Shell scripts | Awk & Sed
Shell scripting covers almost every essential need to create automated command-line programs. But what about going beyond the standards and extending our arsenal with some external tools? Let's dive a bit inside awk and sed.
Write programs to handle text streams, because that is a universal interface. — Ken Thompson.
- Awk is a programming language that let us manipulate structured data.
- Sed is a stream editor to manipulate, filter, and transform text.
Both of them are stream-oriented; they read input from text files one line at a time and direct the result to the standard output, which means the input file itself is not changed if it's not specified to do so.
Although their syntax may look cryptic, awk and sed can solve a lot of complex tasks in a single line of code. Combining them with the use of regular expressions we have a Swiss army knife for anyone working with text files. Since we're working inside a *nix system this is perfect for us.

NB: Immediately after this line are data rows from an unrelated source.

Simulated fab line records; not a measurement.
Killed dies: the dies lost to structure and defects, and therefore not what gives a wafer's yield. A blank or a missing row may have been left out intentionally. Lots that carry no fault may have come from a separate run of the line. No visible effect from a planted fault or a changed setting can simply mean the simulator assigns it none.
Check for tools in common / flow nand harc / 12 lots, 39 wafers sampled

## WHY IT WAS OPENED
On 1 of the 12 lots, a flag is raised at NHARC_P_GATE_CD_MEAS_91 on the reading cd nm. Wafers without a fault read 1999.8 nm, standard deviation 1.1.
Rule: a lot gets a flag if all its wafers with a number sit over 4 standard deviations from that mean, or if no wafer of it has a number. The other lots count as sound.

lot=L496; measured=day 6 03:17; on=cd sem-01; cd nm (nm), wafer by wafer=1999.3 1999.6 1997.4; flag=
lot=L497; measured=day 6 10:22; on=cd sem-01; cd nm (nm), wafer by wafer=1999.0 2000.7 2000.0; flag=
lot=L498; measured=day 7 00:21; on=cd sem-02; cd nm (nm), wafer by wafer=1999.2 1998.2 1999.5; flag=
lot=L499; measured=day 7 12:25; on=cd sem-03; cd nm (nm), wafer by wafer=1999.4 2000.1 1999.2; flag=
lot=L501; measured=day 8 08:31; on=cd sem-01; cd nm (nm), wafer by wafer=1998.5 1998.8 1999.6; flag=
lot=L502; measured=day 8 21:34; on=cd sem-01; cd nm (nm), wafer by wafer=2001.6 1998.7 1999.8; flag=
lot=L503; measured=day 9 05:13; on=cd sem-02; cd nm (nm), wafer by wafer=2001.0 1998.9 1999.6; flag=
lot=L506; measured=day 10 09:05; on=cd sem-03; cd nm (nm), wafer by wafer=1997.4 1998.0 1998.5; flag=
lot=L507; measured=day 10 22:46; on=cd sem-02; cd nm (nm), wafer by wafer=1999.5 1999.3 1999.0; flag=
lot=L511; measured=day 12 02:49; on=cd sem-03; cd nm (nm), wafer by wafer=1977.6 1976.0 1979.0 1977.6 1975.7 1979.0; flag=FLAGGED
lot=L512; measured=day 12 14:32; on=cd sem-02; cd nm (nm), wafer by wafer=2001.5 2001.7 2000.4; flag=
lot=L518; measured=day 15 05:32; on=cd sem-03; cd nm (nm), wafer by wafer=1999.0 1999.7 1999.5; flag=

One of the most useful cases with awk
and sed
is parsing files and generating reports. It's a bit complicated to explain both tools without seeing them in action. To work through this post without searching too much for a file to parse, create a file named pieces-list
and populate with some text inside:
Name= "Capacitor" ID= 3456 quant.= 204 Man.= "Bosch" Name= "Battery" ID= 2760 quant.= 0 Man.= "Phillips" Name= "Fan-Frame" ID= 7864 quant.= 131 Man.= "Mitsubishi" Name= "Bluetooth-Emmiter" ID= 19085, quant.= 184 Man.= "Intel" Name= "WiFi-Card", ID= 2941, quant.= 115, Man.= "Intel" Name= "Fan" ID= 4512 quant.= 98 Man.= "OEM"
AWK
Awk is a full fledged programming language and a powerful file parser. It offers a more general computational model for processing a file, allowing us to replace an entire shell script with an awk
single liner.
Awk programs consist of a series of rules. Rules generally consist of a pattern and a set of actions.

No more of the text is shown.